Define a service name “cuba-ordermanagement-service”. The cluster and the task definition should be obvious. The “:1” is the revision for the task definition. A task definition can’t be changed but a new revision will be created in this case.

The number of tasks defines how many instances of the task definition and therefore the number of Docker containers we need to run at any given time. For now, we will use “0”, so that the ECS service is not directly going to deploy the application, as we will do this within the deployment script later. In a scenario for higher availability, the number would be higher. In case one Docker container or EC2 instance goes down, the ECS service will notice this and start another Docker container / ECS task.
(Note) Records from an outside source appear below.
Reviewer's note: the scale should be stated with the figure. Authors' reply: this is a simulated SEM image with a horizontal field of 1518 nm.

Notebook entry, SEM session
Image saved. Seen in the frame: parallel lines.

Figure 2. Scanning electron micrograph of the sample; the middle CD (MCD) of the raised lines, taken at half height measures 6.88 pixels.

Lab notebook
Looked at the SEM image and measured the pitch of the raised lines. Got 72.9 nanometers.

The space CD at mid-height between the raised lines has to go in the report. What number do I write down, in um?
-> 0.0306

There are other possible options available for a ECS service, like to configure an auto-scaling group or a load balancer. We will go into a little more detail on them in the third part of the article.

Create a RDS instance

As I showed at the diagram in the previous part, we will use RDS as the relational database backend for the cuba-ordermanagement application. To achieve this goal, we will use the relational database service from AWS to get a fully managed DBMS instance.

First of all, we navigate to the RDS management UI. There we choose “launch DB instance”. Next we select “PostgreSQL” as the database server (you can use other vendors as well - basically anything that CUBA / JDBC supports, but I’ll stick with PostgreSQL for now). There is a couple of options now. First the wizard asks if it will be a production or a testing database. There are a few settings behind that decision like multiple AZ, automatic backup etc. We will select testing for now. Next up there is a couple of options that are finer grained than before. Version, Licensing, DB instance type, multi AZ, storage type (provisioned SSD, general purpose SSD, magnetic), storage allocation, backup are just a few to mention.

As a DB instance identifier I used “cuba-ordermanagement-rds” and for a DB master username I used “cuba-ordermanagement” as well as the database name (in the next step).

In the last page of the wizard there are VPC and subnet settings. You can choose the same VPC (should be only one right now) and subnet as your EC2 instance is in.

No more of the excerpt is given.